Lamps Plus Goes Lights Out with IBM i Automation from Help/Systems
January 8, 2013 Alex Woodie
If you’ve ever walked into a Lamps Plus store, you may have found yourself donning sunglasses to help shield your eyes from the massive amount of light shining from lamps of every size and type imaginable. But if you were to find yourself in one of Lamps Plus’ server rooms, you may find yourself searching for the light switch, because the company has gone “lights out” during off hours thanks to IBM i automation software from Help/Systems.

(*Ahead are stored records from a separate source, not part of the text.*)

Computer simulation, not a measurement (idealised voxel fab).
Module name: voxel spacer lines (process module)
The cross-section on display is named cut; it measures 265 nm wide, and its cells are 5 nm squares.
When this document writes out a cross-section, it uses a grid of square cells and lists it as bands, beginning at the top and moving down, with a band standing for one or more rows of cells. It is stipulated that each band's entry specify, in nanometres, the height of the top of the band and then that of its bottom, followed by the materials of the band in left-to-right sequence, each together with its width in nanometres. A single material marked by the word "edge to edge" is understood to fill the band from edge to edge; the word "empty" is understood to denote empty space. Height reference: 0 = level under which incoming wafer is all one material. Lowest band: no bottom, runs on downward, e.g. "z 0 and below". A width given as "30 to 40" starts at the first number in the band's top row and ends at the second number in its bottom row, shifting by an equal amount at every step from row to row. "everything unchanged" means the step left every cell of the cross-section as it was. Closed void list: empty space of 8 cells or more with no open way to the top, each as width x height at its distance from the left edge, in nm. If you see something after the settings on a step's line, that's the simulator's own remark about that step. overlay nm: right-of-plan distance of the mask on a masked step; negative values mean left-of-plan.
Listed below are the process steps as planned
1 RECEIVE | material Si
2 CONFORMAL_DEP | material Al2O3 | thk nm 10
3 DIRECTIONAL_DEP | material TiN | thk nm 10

Lamps Plus is the largest retailer of specialty lighting in the country. The privately held company sells about 40,000 products through 40 stores in the Western U.S. and an ecommerce website, and employs about 1,000 people. The 36-year-old company relies on two IBM Power Systems servers, located at its headquarters in Chatsworth, California, and a warehouse in nearby Redlands to automate its business processes. Core applications running on a pair of Model 525 servers in Chatsworth and Redlands include an IBM i-based warehouse management system from Manhattan Associates that streamlines the management of 1 million square feet of warehouse space, and an order management system running on AIX. Rounding out the mix is a Windows-based point of sale (POS) system.
Keeping everything running smoothly is the responsibility of John Dunn, Lamps Plus’ IT operations manager. Dunn oversees an IT staff that used to spend a considerable amount of time (and overtime) keeping the IBM i, AIX, and Windows systems in synch. The IBM i server is the company’s system of record, but getting the various files from the Windows and AIX environments into the IBM i servers required manual intervention by Lamps Plus’ IT staff. That meant working nights and weekends to ensure execution of batch processes.
This reliance on manual processes and separate, time-based schedulers for IBM i, AIX, and Windows started to change when Lamps Plus began implementing Help/Systems’ automation software. At the center of Lamps Plus’ new automated process is Robot/SCHEDULE Enterprise, which lives on the IBM i server, but has hooks into other systems used at Lamps Plus.
Dunn worked with Help/Systems to set up a batch scheduling system with Robot/SCHEDULE Enterprise that could run by itself, and overcome the little bumps in the road that would otherwise require human hand-holding. The use of Help/Systems’ scripting language, called OPAL (OPerator Assistance Language) and independent “check point” jobs were instrumental in achieving Lamps Plus’ goal of automating the movement of order data from the Windows POS system to the IBM i server during the evening shift, Dunn says.
“During the nightly process, five Robot/SCHEDULE Enterprise jobs react to each other and control about 100 other jobs,” Dunn says in the case study. “We use OPAL, date objects, and the Robot/SCHEDULE Enterprise built-in FTP process. Before, this was a manual process that took hours. Now, just one click in Robot/SCHEDULE Enterprise and the entire process runs.”
Lamps Plus reports a 27 percent drop in overtime six months after beginning the Help/Systems implementation. “With automation, Sunday actually becomes a day off, the night shift is unmanned, and the operators only have to work at night if there are errors,” Dunn says.
The use of checkpoint jobs–or jobs that live within other jobs within Robot/SCHEDULE–is critical in giving Dunn peace of mind in the darkness. “If a checkpoint job doesn’t run, an alert gets sent. So, I can see that one part ran, but the next part didn’t,” he says. “These checkpoint jobs are reactive, so if a job doesn’t start, I know about it immediately, not the next day when I walk in. That means we can get on the system and do something about it. It’s nice–if we’re running unattended, I want more things telling me what’s going on, not fewer.”
Lamps Plus is using two other Help/Systems products, including the Robot/ALERT message notification software, and the Robot/CONSOLE message manager and resource monitor. The company plans to incorporate AIX into its Robot/SCHEDULE job scheduling routine soon.